Charles-Marie Widor Beyond the Organ

Charles-Marie Widor’s 10 organ symphonies, inspired by the magnificent Cavaillé-Coll organ at Saint-Sulpice in Paris revolutionized the art of organ playing and composition in France. However, the composer also left behind a substantial number of meticulously crafted compositions for a variety of instrumental and vocal combinations.

Charles-Marie Widor

Charles-Marie Widor

Charles-Marie Widor: Suite for Flute and Piano, Op. 34

Composed in 1877, the Suite for Flute and Piano was immediately popular with audiences and performers alike. Specifically tailored to the wealth of expressive and tonal nuances of the flute, the work was composed and dedicated to Paul Taffanel, the most important French flautist and flute teacher of the time. Taffanel was a fellow professor at the Conservatory, and elegance, flexibility, and sensitivity were the hallmarks of his playing style. Since he hated affection and believed that the musical text should be respected above all, his phenomenal virtuosity remained inconspicuous.

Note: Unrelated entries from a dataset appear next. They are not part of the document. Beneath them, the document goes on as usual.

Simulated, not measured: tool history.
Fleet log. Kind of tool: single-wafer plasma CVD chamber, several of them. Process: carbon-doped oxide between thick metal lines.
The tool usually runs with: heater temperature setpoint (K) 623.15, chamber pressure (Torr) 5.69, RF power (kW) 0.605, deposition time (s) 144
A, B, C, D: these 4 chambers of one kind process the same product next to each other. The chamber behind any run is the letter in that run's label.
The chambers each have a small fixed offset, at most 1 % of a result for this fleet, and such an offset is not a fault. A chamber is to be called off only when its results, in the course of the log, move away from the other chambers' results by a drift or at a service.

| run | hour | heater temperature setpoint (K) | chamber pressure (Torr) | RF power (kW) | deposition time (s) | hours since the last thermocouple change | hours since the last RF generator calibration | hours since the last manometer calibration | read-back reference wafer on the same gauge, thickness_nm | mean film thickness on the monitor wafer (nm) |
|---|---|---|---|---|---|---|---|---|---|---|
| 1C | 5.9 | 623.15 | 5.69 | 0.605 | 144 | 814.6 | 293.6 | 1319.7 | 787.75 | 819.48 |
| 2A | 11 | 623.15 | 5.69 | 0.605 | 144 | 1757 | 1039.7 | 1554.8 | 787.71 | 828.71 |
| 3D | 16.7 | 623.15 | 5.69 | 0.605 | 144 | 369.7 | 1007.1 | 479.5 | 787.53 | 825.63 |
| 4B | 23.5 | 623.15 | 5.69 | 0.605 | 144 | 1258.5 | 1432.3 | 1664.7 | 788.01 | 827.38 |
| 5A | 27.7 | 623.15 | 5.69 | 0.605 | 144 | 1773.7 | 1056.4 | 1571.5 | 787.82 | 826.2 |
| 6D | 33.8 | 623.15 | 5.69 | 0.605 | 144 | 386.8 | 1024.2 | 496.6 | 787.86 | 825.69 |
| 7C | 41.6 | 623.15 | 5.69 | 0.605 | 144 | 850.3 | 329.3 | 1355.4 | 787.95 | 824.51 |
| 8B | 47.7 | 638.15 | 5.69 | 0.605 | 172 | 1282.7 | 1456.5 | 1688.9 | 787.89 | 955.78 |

Charles-Marie Widor: Suite for Flute and Piano, Op. 34 (Odinn Baldvinsson, flute; Patricia Romero, piano)

Charles-Marie Widor: Piano Trio, Op. 19

By all accounts, Charles-Marie Widor was a man of captivating personality. Although he generally hid behind a façade of natural reserve, he was both witty and warm-hearted. Highly energetic yet quietly spiritual, Widor took a lively interest in literature and in all the arts. He was an entertaining companion, and the musicians with whom he was personally acquainted spanned the generations from Rossini to Milhaud. And as a composer he gracefully cultivated those values that have long been associated with French art: logic, clarity, moderation and balance. Composed in 1875, the Trio in B-flat major, Op. 19, is Widor’s earliest published chamber work. Imbued with a sense of youthful vitality and freshness, the work already brims with expressive confidence and compositional mastery.

Charles-Marie Widor: Piano Trio, Op. 19 (Károly Botvay, cello; Andras Kiss, violin; Ilona Prunyi, piano)

Charles-Marie Widor: Mass, Op. 36

Louis Vierne started his musical career as the assistant to Widor at Saint-Sulpice. However, when he became official organist at Notre Dame de Paris in 1900, he subtly criticized his old master. According to Vierne, Widor displayed “more decoration than emotion” when he played the great Cavaillé-Coll organs. “Rather than bare his soul, he was more inclined to celebrate liturgical grandeur and solemnity.” Widor’s mass for two choirs and two organs, composed in 1878, seemingly supports this view. Widor is not shy at all in highlighting his desire to celebrate the great moments of the liturgy in brilliant fashion. As one critic remarked, “the mass combines the power of Bach and Handel with the penetrating grace of Mendelssohn, all driven by Catholic feeling.” We should not forget, however, that regardless of liturgical splendor and international fame as a concert organist, Widor remained a parish organist for 63 years!

Charles-Marie Widor: Mass, Op. 36 (Hannover Boys Choir; Tobias Gotting, organ; Martin Lussenhop, organ; Heinz Hennig, cond.)

Charles-Marie Widor: Piano Concerto No. 1 in F minor, Op. 39

Charles-Marie Widor completed his first piano concerto in 1876, and the premiere was given at the Concerts du Châtelet on 19 November of that year with Louis Diémer as the soloist. The critic Auguste Morel was in the audience and wrote in his enthusiastic review, “ The concerto for piano and orchestra by M. Widor is a very remarkable work. Perhaps the young and already wise organist of Saint-Sulpice has yielded a little to the inclination of the most recent school of composers to favor form over substance, but there are some beautiful harmonic effects and interesting development of ideas.” And another critic suggested, “Widor’s concerto for piano is an absolutely remarkable work, in terms of both its conception and its implementation. The Andante struck us above all: it is a movement of the first order, of highly elevated thought and a style full of nobility. The orchestration is colorful, lively, bold, and original. One could reproach M. Widor only for too often recalling Schumann.” Widor, who penned a treatise on orchestration, went on to compose a concertante Fantaisie, Op. 62 for piano and orchestra, and his second piano concerto, Op. 77 was completed in 1905.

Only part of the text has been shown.